Sometimes it takes a while to realize you got something right the first time.

When we announced a software-only version of HyperIP back in 2007, technologies like Infrastructure as a Service (IaaS), virtualization and cloud were emerging trends, to put it generously. The idea of supplying IT resources as on-demand services was rather bleeding edge. Then the virtualization market broke through in a big way, the economy tanked, and organizations no longer had the financial wherewithal to invest in big hardware.

That was the year that software-only, virtualized, on-demand HyperIP earned one of SearchStorage.com’s Product of the Year awards in the “networking equipment” category – somewhat ironically, since the product (software) consists of no “equipment” at all.

Since cloud adoption has increased, and an increasing variety of IT services are now deployed from a variety of clouds, WAN optimizers have become more interesting because they greatly accelerate data transport to and from the cloud. HyperIP is indispensable for certain applications, such as backup/replication and disaster recovery. No enterprise using cloud storage can afford extended downtime to restore remote files after a local failure.
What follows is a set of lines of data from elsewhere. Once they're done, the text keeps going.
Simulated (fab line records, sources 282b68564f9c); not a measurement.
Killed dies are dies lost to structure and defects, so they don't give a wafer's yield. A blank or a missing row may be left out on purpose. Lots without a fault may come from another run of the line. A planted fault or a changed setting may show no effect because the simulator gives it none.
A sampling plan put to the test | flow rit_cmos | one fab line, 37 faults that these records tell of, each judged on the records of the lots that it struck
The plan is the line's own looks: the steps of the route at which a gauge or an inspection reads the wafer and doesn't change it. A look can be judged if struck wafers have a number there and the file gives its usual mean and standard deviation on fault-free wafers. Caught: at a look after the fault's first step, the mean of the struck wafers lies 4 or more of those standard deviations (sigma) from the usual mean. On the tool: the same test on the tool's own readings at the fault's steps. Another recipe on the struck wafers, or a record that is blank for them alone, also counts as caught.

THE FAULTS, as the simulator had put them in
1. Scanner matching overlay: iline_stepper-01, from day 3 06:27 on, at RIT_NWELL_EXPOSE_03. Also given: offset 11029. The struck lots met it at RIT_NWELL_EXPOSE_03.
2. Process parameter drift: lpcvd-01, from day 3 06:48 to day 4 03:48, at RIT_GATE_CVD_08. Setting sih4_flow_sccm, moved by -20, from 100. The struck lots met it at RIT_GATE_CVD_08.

More and more enterprises are trying to lower their IT costs by migrating their infrastructure to computing and storage clouds for on-demand services. Now more than ever, organizations need viable and economical methods to migrate, deploy and recover the vast amounts of data that are being virtualized and stored in cloud sites around the globe. To prove this, we’ve made our HyperIP virtual appliance software available via the HyperIP Recovery on Demand program. As a customer we give you access to wide-open HyperIP performance keys so you can perform significantly enhanced data recovery operations from the cloud in the event of any kind of disaster. The free software key allows unlimited bandwidth for 10 days, or until you have recovered completely.

This kind of program is only possible due to the confluence of trends – IaaS, virtualization, and cloud computing – that make it feasible to deploy WAN optimization on-demand whenever and wherever it’s needed. Certainly other vendors have joined this bandwagon since we came up with this concept in 2008, but we admit, it’s still nice when the market proves you right.